They are essentially equivalent to each other (in fact this is how some databases implement DISTINCT under the hood).
If one of them is faster, it's going to be DISTINCT. This is because, although the two are the same, a query optimizer would have to catch the fact that your GROUP BY is not taking advantage of any group members, just their keys. DISTINCT makes this explicit, so you can get away with a slightly dumber optimizer.
When in doubt, test!
If you have an index on profession, these two are synonyms.
If you don't, then use DISTINCT.
GROUP BY in MySQL sorts results. You can even do:
SELECT u.profession FROM users u GROUP BY u.profession DESC
and get your professions sorted in DESC order.
DISTINCT creates a temporary table and uses it for storing duplicates. GROUP BY does the same, but sortes the distinct results afterwards.
So
SELECT DISTINCT u.profession FROM users u
is faster, if you don't have an index on profession.
All of the answers above are correct, for the case of DISTINCT on a single column vs GROUP BY on a single column.
Every db engine has its own implementation and optimizations, and if you care about the very little difference (in most cases) then you have to test against specific server AND specific version! As implementations may change...
BUT, if you select more than one column in the query, then the DISTINCT is essentially different! Because in this case it will compare ALL columns of all rows, instead of just one column.
So if you have something like:
// This will NOT return unique by [id], but unique by (id,name)
SELECT DISTINCT id, name FROM some_query_with_joins
// This will select unique by [id].
SELECT id, name FROM some_query_with_joins GROUP BY id
It is a common mistake to think that DISTINCT keyword distinguishes rows by the first column you specified, but the DISTINCT is a general keyword in this manner.
So people you have to be careful not to take the answers above as correct for all cases... You might get confused and get the wrong results while all you wanted was to optimize!
Go for the simplest and shortest if you can -- DISTINCT seems to be more what you are looking for only because it will give you EXACTLY the answer you need and only that!
well distinct can be slower than group by on some occasions in postgres (dont know about other dbs).
tested example:
postgres=# select count(*) from (select distinct i from g) a;
count
10001
(1 row)
Time: 1563,109 ms
postgres=# select count(*) from (select i from g group by i) a;
count
10001
(1 row)
Time: 594,481 ms
http://www.pgsql.cz/index.php/PostgreSQL_SQL_Tricks_I
so be careful ... :)
Group by is expensive than Distinct since Group by does a sort on the result while distinct avoids it. But if you want to make group by yield the same result as distinct give order by null ..
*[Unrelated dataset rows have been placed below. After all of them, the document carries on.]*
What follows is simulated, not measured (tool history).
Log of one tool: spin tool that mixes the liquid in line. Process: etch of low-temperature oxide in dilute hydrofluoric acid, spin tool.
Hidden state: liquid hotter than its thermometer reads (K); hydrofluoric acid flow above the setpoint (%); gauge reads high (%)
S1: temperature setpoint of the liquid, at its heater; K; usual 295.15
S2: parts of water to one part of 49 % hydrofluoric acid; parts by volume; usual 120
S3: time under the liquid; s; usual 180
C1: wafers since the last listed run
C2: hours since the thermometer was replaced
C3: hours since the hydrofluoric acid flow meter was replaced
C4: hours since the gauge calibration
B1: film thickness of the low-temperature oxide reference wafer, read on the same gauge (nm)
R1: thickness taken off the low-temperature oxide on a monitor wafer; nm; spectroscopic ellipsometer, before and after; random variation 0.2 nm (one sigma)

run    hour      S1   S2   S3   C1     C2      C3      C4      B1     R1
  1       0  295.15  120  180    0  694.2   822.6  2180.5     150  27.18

SELECT DISTINCT u.profession FROM users u
is equal to
SELECT u.profession FROM users u GROUP BY u.profession order by null
It seems that the queries are not exactly the same. At least for MySQL.
Compare:
describe select distinct productname from northwind.products
describe select productname from northwind.products group by productname
The second query gives additionally "Using filesort" in Extra.
In MySQL, "Group By" uses an extra step: filesort. I realize DISTINCT is faster than GROUP BY, and that was a surprise.
After heavy testing we came to the conclusion that GROUP BY is faster
SELECT sql_no_cache
opnamegroep_intern
FROM telwerken
WHERE opnemergroep IN (7,8,9,10,11,12,13) group by opnamegroep_intern
635 totaal 0.0944 seconds
Weergave van records 0 - 29 ( 635 totaal, query duurde 0.0484 sec)
SELECT sql_no_cache
distinct (opnamegroep_intern)
FROM telwerken
WHERE opnemergroep IN (7,8,9,10,11,12,13)
635 totaal 0.2117 seconds ( almost 100% slower )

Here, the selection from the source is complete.